To hear Anti-Pop Consortium tell it, they’ve only been on hiatus since 2002. It’s only after further questioning that M. Sayyid acknowledges that the group actually broke up for several years. “It was definitely creative, and it was definitely funneled by a level of immaturity,” he says.
It was a surprising blow for fans of the New York avant-garde hip-hop quartet, who bravely charted forays into experimental electronics under the motto of “disturb the equilibrium.” Their second full-length album, 2002’s Arrhythmia, was a groundbreaking masterwork full of imaginatively constructed sounds, like the bouncing ping-pong ball signifying “Ping Pong.” Released on noted U.K. label Warp, its underground success made their subsequent breakup all the more surprising.

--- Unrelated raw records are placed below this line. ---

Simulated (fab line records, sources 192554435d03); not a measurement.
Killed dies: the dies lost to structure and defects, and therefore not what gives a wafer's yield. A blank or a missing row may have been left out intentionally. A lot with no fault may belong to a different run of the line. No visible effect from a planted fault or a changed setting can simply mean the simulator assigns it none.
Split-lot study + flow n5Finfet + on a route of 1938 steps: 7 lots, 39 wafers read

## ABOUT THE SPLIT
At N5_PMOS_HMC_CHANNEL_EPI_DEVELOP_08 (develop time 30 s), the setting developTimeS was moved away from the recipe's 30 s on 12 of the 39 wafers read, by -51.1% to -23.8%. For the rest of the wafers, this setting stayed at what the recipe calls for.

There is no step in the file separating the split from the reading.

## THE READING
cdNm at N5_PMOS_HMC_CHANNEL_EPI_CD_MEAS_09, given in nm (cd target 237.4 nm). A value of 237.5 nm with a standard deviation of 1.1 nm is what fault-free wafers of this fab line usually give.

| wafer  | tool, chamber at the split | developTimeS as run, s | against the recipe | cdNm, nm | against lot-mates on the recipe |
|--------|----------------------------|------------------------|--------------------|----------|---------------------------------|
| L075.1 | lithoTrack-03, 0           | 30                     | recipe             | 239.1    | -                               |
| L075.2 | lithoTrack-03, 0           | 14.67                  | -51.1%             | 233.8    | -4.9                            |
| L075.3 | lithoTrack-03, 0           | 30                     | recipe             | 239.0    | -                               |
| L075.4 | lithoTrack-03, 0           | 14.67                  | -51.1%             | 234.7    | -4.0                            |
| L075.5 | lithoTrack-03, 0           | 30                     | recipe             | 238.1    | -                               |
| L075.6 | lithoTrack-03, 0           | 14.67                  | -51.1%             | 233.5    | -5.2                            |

For a time, the members focused on separate projects. Sayyid and High Priest released a disc as Airborn Audio, and both Priest and Beans issued solo albums. “Even as we were separated and doing individual things, or half-collectively, we were still in touch with each other,” Beans says. “Time heals all things,” says Sayyid. “We linked up one time and said, ‘You know what? Let’s see what’s good. Let’s see if we can do it.’”
The MCs decided to reunite at the end of 2007, and then set to work on Fluorescent Black (Big Dada). A series of international tours lengthened the process. So did the fact that Sayyid, Priest, and Beans live and work in different areas of New York state, from White Plains (where Sayyid lives) to Brooklyn (where Priest and Beans reside).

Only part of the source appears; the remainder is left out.